Fiction Reviews


City of Last Chances

(2022) Adrian Tchaikovsky, Ad Astra – Head of Zeus, £20, hrdbk, ix + 499, ISBN 978-1-801-10842-3

 

Ilmar, the city of lost chances, of abandoned gods, of immigrants and demons, factory workers and students, of old aristocratic families and their dancing ghosts. Ilmar, a place of magic and superstition, built over an ancient forest, whose remnant holds a portal to other worlds. Ilmar, under occupation by the Palleseen, with their monochromatic uniforms and rigid adherence to strict rules of conduct and language. It is this clash of cultures that provides the setting for Tchaikovsky’s tale of a stolen magical ward, intended to protect a Palleseen ‘Sage-Archivist’ on his journey through the portal, and the disastrous attempts to retrieve it.

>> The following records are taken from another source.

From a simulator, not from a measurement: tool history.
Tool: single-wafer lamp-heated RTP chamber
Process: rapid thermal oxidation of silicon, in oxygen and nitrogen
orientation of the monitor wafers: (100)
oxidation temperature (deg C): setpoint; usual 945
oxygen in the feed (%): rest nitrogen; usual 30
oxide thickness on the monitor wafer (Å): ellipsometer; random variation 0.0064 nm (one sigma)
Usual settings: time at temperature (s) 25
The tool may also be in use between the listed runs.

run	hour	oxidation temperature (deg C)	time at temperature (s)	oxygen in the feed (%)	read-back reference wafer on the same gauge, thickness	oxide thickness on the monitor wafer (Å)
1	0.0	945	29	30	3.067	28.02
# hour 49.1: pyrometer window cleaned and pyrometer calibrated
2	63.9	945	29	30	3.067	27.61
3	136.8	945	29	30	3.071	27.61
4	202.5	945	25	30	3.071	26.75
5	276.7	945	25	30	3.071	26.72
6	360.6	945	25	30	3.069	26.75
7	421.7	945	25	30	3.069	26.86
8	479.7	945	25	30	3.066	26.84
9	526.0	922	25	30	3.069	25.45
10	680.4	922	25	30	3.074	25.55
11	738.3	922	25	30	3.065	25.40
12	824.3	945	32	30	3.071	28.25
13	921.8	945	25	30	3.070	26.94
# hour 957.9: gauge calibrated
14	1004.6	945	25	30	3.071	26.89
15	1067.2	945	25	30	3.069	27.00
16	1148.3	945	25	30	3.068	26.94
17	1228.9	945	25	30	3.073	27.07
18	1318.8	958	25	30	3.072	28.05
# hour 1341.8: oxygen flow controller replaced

The spiralling chaos that these generate drags in a loose band of misfits, including Lemya, a student who shares a boarding house with Yasnic, priest and sole worshipper of a diminished god of healing, Ruslav, a thug who works for a criminal gang run by the Bitter Sisters and Blackmane, an immigrant pawnbroker who has dealings in artefacts with Ostravar, a ‘Maestro’ of the Gownhall and Lemya’s Professor. If these characters edge a little too close to caricature – Lemya is naive and idealistic, Ruslav turns out to have a heart of … something gold-adjacent and so on – then the Palleseen overlords are definitely one-dimensional stand-ins for some 1984-ish monolithic and overweening – not to mention, brutal – bureaucracy.

Sitting in stark contrast to these stereotypes is Ilmar itself, with its back alleys and dead ends, its open squares and bridges, its slums and ‘Hammer District’, wherein lie the factories run by the ‘Siblingries’ (workers’ unions) but owned by the aristocratic families up on Armigine Hill, well away from The Reproach, where the ghosts of their ancestors still prance and gibber. Tchaikovsky skilfully immerses the reader into this rich and diverse world, where magic and machinery intertwine, and mysterious figures with barely glimpsed back-stories step onto, and then off, centre stage. And if the plot, such as it is, does not lead to the ending that many might anticipate, with so much of this world left unexplained, despite all the descriptive flourishes, and if some of the central cast don’t make it out in one piece, there is still great satisfaction to be had in seeing the worst get their come-uppance while the best achieve some measure of peace.

As might be surmised, as compelling as it is, this is not your standard fantasy story, with some mighty hero on a noble quest. Neither is it a tale of storming the barricades and throwing off the shackles of the oppressor. At its heart, City of Last Chances is about the choices people make, under difficult and dangerous circumstances, with the often limited resources available to them. And of course, it is about the impact of those choices on themselves, on others and ultimately, on the city itself, to which, we can only hope, the author will one day return.